Sunday, 02 March 2008

New ideas for solar power at home

Supplying electricity using fossil fuels continues to emit pollution and CO2 into the atmosphere in large quantities. Nuclear power is cleaner but poses other problems. Huge resources are available free of charge to provide renewable energy. Solar power is a major source, and much attention has been focused on harnessing this resource in recent years. Some of this has been on providing alternative power sources for national electricity grids, while there has also been some attention on developing domestic solar power systems.

Imagine being self sufficient at home for your electricity needs? This could become a reality more easily than many people think!

Solar energy can be harnessed in two main ways. Using the heat provided by the sun for heating water using solar panels. These have been in use in some countries for many years. This is known as thermal energy. Solar panels using copper piping (or other technology) are installed on the roof and provide a major part of the hot water requirements for the average home.

The second main method is to use the light energy to the sun. This is captured using photo voltaic (PV) panels that transform this energy into electricity.

The thermal panels are very efficient if used in a country where there is a large amount of sunshine. The PV system at present is still very expensive. The cost of transforming a home to rely on PV power is very high and it will take many years of electricity savings to recover this cost.

A slightly different approach is to use concentrated solar thermal energy to power steam-driven turbines. The system uses a series of mirrors focused on a very small area to produce a large amount of heat. The heat is used to produce steam to power a steam turbine.

While this technology is being developed for large scale power generation, there has so far been no initiative to develop this type of technology for simple domestic use.
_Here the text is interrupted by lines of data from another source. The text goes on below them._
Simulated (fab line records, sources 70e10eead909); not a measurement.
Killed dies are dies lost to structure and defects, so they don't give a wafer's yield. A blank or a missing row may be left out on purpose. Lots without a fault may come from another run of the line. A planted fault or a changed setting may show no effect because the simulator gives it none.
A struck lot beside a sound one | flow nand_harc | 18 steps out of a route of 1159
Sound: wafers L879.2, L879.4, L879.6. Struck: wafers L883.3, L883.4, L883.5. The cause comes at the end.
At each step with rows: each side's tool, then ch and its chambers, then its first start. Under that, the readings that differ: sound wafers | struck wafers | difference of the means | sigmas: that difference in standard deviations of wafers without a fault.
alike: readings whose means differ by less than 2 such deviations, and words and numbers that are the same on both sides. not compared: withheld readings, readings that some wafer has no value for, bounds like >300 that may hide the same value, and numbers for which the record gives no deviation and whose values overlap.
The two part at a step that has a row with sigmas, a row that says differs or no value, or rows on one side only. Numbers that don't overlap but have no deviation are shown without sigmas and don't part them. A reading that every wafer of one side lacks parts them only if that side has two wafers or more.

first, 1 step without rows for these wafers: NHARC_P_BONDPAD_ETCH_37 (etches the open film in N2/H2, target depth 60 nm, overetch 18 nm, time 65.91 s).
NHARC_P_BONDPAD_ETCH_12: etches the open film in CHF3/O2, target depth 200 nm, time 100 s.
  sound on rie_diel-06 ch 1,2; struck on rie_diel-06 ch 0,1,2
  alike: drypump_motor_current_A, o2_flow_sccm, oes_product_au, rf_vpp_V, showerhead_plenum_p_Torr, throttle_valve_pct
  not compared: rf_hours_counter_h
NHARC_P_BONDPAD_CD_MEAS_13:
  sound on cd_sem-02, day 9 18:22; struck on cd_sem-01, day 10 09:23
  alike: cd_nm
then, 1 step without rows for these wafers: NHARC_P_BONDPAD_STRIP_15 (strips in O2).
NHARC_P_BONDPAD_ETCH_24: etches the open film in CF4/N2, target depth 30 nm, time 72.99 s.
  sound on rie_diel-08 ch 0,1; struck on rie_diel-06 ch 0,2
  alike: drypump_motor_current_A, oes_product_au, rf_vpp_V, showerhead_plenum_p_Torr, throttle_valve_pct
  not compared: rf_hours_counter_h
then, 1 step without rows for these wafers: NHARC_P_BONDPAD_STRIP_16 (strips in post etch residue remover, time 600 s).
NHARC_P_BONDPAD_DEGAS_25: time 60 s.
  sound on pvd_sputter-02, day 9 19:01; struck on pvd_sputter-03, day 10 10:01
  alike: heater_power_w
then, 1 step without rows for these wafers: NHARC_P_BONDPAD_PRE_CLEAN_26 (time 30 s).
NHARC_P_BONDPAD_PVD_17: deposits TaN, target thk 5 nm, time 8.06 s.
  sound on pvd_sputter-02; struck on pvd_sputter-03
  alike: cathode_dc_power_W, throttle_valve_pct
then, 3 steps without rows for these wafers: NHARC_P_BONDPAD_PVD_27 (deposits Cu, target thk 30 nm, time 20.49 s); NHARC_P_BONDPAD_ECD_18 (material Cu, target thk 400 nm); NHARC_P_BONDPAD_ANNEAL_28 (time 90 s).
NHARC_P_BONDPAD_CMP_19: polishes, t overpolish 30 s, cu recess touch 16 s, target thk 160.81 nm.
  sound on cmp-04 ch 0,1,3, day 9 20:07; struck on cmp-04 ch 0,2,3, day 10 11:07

However, a South African based entrepreneur believes that this is a viable solution to providing most of the needs of an average household. The turbine is simple to build, and will not require much space. Research into the amount of mirrors that are required to generate enough heat to drive the turbine is at present unknown, and is the subject of some research that is being undertaken. A large battery can be built to store additional electricity to provide for night time electricity requirements. The main obstacle to the development of this system is the availability funds, and investors are currently being sought out.

The cost of the system is expected to be a fraction of the cost of PV panels. The benefits include not only years of savings on electricity, but a major contribution to the improvement of the environment.